Since the earliest mass-transit systems, it has been understood that the property adjacent to train stations is particularly well-suited for dense mixed-use d
evelopment. People are willing to pay a premium for the convenience of living near public transportation, and since the goal of mass transit is to efficiently move people from where they live to where they work and back, it makes sense to build both housing and office developments adjacent to stations. The contemporary term for this type of development is transit-oriented development, or TOD.
During the 1970s and 1980s, when the federal government funded new mass transit systems throughout the country (including here in Miami), there was an expectation that the cost of operating and maintaining the systems would be eventually covered by TOD and “value capture.” In essence, the TOD would be added to the tax rolls, and the additional real estate taxes collected by local governments would cover the cost of running the trains. In addition, the TOD would increase ridership (if more people live next to the station, more people will ride the train), and therefore increase revenues from passenger fares. In fact, when Miami’s Metrorail system was designed in the late 1970s, Miami-Dade County adopted a new zoning ordinance for the property adjacent to the entire system specifically to facilitate new TOD in order to help fund the system. Unfortunately, in both Miami and elsewhere throughout the country, many planned TODs were never built, and the transit systems have therefore been underutilized and underfunded.
Elsewhere in the world, TOD has been used very effectively to not merely help put more bodies on the trains and defray operation costs, but to fund brand-new systems. In Hong Kong, the entire subway system has been funded through a public-private partnership premised on TOD. MTR, the operator of the subway, funds the construction and ongoing maintenance of the public-transportation system by developing high-rise development over and adjacent to the stations. This system, called “rail plus property,” has proven to be remarkably effective, and it has recently been employed with success in mainland China as well and is on its way to being exported elsewhere around the world.

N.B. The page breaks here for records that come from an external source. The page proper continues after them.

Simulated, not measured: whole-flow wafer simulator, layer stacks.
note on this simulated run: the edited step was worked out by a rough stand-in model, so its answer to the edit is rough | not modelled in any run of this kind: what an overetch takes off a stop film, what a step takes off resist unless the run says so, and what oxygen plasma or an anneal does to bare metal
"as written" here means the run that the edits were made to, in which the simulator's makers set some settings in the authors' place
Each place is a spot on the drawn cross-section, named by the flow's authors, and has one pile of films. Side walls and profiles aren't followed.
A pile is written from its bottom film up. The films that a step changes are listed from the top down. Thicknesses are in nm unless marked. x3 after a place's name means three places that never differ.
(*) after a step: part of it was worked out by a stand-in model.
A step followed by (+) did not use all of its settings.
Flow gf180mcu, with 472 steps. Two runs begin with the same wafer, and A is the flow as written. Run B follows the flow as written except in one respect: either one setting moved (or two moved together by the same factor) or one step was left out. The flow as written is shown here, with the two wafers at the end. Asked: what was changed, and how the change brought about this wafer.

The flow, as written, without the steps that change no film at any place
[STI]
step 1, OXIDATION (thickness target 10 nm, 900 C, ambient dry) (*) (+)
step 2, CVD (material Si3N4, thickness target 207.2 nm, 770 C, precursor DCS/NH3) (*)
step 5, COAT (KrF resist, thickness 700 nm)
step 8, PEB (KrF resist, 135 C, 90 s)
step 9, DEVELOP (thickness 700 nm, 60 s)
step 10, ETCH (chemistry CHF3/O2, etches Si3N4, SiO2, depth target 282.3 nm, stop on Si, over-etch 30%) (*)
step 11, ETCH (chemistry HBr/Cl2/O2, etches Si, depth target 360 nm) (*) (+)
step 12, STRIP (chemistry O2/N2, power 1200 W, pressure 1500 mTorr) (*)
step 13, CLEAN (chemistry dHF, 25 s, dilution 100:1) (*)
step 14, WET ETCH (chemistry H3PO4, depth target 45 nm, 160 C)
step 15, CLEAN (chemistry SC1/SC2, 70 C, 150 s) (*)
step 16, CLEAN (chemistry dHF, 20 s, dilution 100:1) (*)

Faced with a shortage of public dollars to fund existing and new mass transit systems, governments throughout the world have begun to look towards TOD, which is a proven answer that has been hiding in plain sight for decades. Locally, Miami-Dade County has recently approved leases for TOD at the Douglas Road and Coconut Grove Stations. Meanwhile, the property above and adjacent to several other stations in the Metrorail system remains undeveloped: new TOD at these stations is a low-hanging fruit for increasing ridership and funding future expansions of the system, including the recently adopted SMART plan for several new lines throughout the County. As just one example of the expansion of TOD globally, the East Japan Railway recently announced its plans to construct a new station that will see 130,000 passengers a day, along with 1.4 million square feet of new TOD–essentially a new town served by and contributing to the public-transportation system.